Private Credit Is Still a Hot Asset for Bond Investors Buying Debt

As shareholders rush to pull money from private credit funds over troubling questions about software exposure, opaque loan values and non-payments, some bond investors are doing the opposite: buying their debt.

Drawn in by yields that reached multi-year highs, investors have in recent months waded back into bonds issued by business development companies, or BDCs, even as share redemptions swell. In April and May, the niche credit funds raised billions of extra capital from debt buyers, while their existing bonds have recouped much of their losses from February and March.

It’s too soon, many industry watchers say, to conclude the worst is over for the $1.8 trillion private credit market, which continues to be beset by concerns about lax lending standards and loans to software firms vulnerable to AI. Just last week, two big names, Blackstone Inc. and Cliffwater LLC, disclosed soaring redemption requests at their flagship funds and imposed limits on withdrawals, indicating the bleeding is far from over. The bond gains, some argue, may simply reflect fast money snapping up beaten-down assets with high yields.

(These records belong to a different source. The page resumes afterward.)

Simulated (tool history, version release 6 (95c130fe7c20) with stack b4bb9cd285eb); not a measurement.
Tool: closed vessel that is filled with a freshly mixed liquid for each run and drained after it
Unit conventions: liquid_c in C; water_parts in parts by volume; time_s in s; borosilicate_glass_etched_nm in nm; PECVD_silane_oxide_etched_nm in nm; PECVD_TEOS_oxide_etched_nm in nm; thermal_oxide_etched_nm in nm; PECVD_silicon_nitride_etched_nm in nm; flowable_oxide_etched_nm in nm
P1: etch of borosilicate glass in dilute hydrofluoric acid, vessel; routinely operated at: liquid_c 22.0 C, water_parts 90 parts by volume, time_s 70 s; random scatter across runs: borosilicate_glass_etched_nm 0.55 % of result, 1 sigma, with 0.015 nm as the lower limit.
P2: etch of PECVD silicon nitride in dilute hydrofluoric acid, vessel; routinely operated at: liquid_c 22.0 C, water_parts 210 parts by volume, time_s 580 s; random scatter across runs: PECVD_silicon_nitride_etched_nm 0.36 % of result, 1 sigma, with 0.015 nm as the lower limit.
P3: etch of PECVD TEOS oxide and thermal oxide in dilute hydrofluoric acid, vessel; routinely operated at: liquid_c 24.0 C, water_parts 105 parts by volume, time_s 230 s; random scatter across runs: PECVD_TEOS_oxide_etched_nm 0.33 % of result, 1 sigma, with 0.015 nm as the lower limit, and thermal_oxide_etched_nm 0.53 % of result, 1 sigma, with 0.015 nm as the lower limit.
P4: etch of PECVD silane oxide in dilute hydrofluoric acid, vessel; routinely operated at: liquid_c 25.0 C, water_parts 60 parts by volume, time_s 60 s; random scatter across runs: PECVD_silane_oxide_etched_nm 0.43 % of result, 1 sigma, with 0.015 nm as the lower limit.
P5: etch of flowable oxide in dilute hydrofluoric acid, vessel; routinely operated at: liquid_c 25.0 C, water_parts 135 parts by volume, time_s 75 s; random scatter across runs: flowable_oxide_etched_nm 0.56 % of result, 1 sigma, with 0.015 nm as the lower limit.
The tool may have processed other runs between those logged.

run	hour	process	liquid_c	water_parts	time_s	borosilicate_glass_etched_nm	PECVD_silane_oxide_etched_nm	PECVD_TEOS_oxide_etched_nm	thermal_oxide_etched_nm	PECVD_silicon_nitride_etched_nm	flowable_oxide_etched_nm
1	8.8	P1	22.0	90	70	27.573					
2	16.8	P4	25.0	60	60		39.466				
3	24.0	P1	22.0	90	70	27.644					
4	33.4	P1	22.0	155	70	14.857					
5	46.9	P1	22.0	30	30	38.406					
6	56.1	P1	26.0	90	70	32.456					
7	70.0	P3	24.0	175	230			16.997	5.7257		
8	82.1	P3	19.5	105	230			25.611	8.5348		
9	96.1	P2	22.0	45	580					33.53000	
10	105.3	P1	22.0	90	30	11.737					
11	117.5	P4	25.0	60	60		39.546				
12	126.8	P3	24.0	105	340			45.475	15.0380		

The disconnect, though, is notable in a couple ways. First, it suggests that some bond investors are betting that BDCs — which generate income for both creditors and shareholders by extending loans to smaller companies — will bring in enough cash to repay their debts even if they’re forced to cut dividends. Second, while the waves of redemptions risk begetting more fund outflows that spiral into a liquidity crunch, steps to restrict, or “gate” withdrawals to preserve capital are a plus for bondholders who are first in line to be paid.

“Initially, some investors viewed gating negatively and thought equity injections would be needed,” said Teddy Hodgson, Morgan Stanley’s global co-head of investment-grade debt capital markets. “But as people have done the work, from a senior unsecured bond perspective, gating is actually viewed as a good thing.”